Which brings us to the FCC’s net neutrality rules.

A good rule, first of all, must guide behavior. A person reading the rule should know what it requires.  NO TURN ON RED.  CLOSE COVER BEFORE STRIKING.  EMPLOYEES MUST WASH HANDS.

Here is a key net neutrality rule:

[A broadband ISP] shall not unreasonably discriminate in transmitting lawful network traffic over a consumer’s broadband Internet access service. Reasonable network management shall not constitute unreasonable discrimination.

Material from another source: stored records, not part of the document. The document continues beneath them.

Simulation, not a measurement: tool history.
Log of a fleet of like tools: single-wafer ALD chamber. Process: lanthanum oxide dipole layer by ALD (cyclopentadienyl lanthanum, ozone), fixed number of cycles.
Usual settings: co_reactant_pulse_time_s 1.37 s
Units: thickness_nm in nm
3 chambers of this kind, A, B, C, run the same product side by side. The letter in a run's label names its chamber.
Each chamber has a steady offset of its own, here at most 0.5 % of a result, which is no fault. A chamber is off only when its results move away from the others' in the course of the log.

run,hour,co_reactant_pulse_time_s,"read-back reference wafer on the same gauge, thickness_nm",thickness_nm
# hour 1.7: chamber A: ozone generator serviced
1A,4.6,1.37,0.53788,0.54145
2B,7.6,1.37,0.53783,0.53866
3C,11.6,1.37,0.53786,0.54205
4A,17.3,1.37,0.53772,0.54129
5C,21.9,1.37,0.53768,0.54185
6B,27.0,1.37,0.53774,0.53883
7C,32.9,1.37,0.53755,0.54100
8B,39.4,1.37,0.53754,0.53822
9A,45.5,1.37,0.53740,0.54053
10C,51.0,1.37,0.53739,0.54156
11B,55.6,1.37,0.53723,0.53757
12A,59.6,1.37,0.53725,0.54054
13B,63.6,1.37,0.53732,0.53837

Discrimination is permitted if “reasonable”; otherwise, not. Does anyone know what this means? To be sure, the word “reasonable” is well understood in some areas of the law; but not this one. The FCC offers some commentary and a few examples. But the vagueness of the rule still leaves a great deal of room for both ISP mischief and unrealistic end-user demands. No doubt this will bring many disputes before the FCC. That might not be a bad thing, if decisions came back quickly. Alas, speed is not among the FCC’s many excellent qualities. Allowing for internal appeals, we can hope for a two-year turnaround at best. That is forever, in Internet time. Whatever guidance might come from these decisions will arrive much too late, long after the problems that started them have evolved into entirely new species.

The obvious alternative to vague rules—more specific rules—does not work, either. Nobody wants the government meddling in the details of ISP internal operations. Nobody thinks they would be any good at it.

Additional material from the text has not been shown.